The daffodils are in full bloom, and that means it is time to get the garden ready to plant. Some weeks ago Michael tilled leaves into the beds of rich red clay that we are enticing along on the journey to rich brown humus. Then he hauled wheelbarrow load upon wheelbarrow load of compost to the beds and tilled that in. We have planted greens and peas, but we had one more task, and the whole of our landscape cried for it. Sunday we mixed water with the Pfeiffer Field and Garden biodynamic preparation and let it sit while we waited for the March wind to abate a bit.
Monday was the day.
The Pfeiffer prep was one of many preparations created in the 1940’s by Dr. Ehrenfried Pfeiffer and the associates he gathered around him in New York to make biodynamics more accessible to widespread agriculturists. The Josephine Porter Institute for Applied Biodynamics in Floyd, Virginia is the exclusive owner of the proprietary formulas that came out of that work, and we had a packet of the field spray sitting in the kitchen, waiting for the day.
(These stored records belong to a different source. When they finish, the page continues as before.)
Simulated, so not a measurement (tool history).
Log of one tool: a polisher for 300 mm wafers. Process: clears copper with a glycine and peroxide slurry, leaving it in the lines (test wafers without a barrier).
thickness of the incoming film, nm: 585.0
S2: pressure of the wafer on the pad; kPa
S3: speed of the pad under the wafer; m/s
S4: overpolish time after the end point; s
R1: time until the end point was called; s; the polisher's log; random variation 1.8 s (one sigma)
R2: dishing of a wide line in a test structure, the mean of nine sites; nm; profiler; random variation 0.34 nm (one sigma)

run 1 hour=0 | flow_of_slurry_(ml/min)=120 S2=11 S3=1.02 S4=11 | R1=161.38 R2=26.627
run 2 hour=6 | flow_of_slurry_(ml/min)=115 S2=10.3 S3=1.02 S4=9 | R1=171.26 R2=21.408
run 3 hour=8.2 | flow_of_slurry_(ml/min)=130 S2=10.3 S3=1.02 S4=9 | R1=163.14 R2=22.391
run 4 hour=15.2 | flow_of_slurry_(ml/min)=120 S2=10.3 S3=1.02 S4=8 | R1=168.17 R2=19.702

Our depleted farm ground needs so much, and finally, homebound as we are, we have time to give the pastures a biodynamic boost.
We gathered the equipment: sprayer, the one with the nozzle that works, bucket to hold dilution of the prep, stick to stir, jar of soaked preparation, measuring spoon, and oh yes, the copper water revitalizing tube that will one day be installed in our house water system.
We needed multiple mixes to cover the garden and both front and back pasture, so while Mike was walking the sprayer through the fields, Kate prepared the spray.
It took two of us to transfer the liquid from the bucket to the sprayer, so no picture of that. Then Mike pressurized the sprayer, tested the nozzle, and he was ready to go.